Growth hacking Facebook ads
Growth hacking Facebook ads sends engagement skyrocketing and there are many ways to optimise paid ads to drive brand awareness and sales.
With an astonishing 1.66 billion users using the site every single day, Facebook should be playing a significant role in just about every brand’s marketing strategy – and piquing the interest of every marketer interested in growth hacking. Sheer access to customers is part of what has made the platform a marketer’s favourite, with 89% currently using it for their brand marketing efforts.
But, for all the attention the social media colossus is enjoying, the platform is starting to look awfully crowded; filled to the brim with talented marketers jostling for engagement. In this precarious environment, only the very best ads can survive and thrive.
So, to help supercharge your next Facebook campaign, we’ve put together three of our best practices for growth hacking ads and guaranteeing your brand is noticed on the news feed.
Keep copy limited
The temptation is real, because, while you want to talk about all brilliant things you’re up to, one of the biggest mistakes a brand can make is writing ad copy that is too ‘wordy’. After all, in our digital world attention spans just keep shrinking – and your message needs to match.
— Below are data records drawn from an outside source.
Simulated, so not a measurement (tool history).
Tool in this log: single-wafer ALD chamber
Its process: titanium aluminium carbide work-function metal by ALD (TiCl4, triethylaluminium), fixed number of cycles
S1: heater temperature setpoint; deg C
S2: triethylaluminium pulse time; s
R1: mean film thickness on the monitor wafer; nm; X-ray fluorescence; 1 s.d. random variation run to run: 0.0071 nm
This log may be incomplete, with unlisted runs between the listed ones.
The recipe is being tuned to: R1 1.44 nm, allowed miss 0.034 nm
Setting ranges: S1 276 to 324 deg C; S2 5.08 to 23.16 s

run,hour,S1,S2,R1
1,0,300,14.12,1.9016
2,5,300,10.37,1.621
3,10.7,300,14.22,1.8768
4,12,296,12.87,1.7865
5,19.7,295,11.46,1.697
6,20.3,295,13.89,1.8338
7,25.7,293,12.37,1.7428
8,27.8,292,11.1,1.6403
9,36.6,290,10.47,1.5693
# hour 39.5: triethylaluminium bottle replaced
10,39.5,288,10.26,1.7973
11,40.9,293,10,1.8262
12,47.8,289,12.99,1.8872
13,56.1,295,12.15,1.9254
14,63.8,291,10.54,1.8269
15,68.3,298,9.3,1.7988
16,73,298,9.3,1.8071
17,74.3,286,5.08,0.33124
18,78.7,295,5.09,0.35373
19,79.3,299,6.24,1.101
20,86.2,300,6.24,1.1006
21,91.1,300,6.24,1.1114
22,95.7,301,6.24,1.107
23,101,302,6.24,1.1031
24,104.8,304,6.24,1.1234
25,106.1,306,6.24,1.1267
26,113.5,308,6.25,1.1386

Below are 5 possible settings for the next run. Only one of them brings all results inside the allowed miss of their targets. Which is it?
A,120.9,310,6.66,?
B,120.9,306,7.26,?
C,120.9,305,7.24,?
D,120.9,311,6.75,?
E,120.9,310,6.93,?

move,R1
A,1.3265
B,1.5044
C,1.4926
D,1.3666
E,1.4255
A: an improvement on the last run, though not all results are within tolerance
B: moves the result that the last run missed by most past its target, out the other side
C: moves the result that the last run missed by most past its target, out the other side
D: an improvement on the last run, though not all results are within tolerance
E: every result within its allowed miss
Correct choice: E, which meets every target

Facebook is well aware that capturing our imagination is hard, so its ad format mirrors this, only allowing for a certain number of characters in each section. It’s enormously important to think carefully about the length of your copy to ensure maximum engagement.
As a rule, brands should be aiming to keep to keep their headlines to five words, which, as the average length for the last four years, according to a 2018 survey by AdEspresso, has been consistently effective. A five-word headline that neatly summarises the aim of the ad generally tends to sit all on one line, resulting in a well-kept feel.
When it comes to the ad text, a length of 20 words and below tends to be the sweet spot: The same AdEspresso survey has found that 19 words is now the average length of ad text (up from 14 in 2018). This section should be a simple, on-point and easy-to-understand description of the product or service which effectively holds the reader’s interest.
Down from an average of 18 words in 2015, the average link description today is 13 words, demonstrating that the shorter it is, the more effective the link description tends to be. Again, keeping copy in this section to a minimum will encourage engagement and prevent words from being cut off. This is one of the last opportunities you have to sell your brand – keep it snappy, creative and to the point.
One of our favourite examples of a successful Facebook ad is this simple but effective message from Asana:
This copy works because it effectively addresses people’s pain points in as few words as possible, maximising engagement while getting its message across.
(Pro tip: If you’re stuck on the most effective language to use in your Facebook ad, according to AdEspresso the top five words to use are (in order) ‘You’, ‘Free’, ‘Because’, ‘Instantly’ and ‘New’.)
Be specific (and creative) with your target audience
Significant time and research spent perfecting your target audience is crucial to any marketing campaign. So, it’s no surprise that it’s also one of the most effective ways to hack your Facebook ads.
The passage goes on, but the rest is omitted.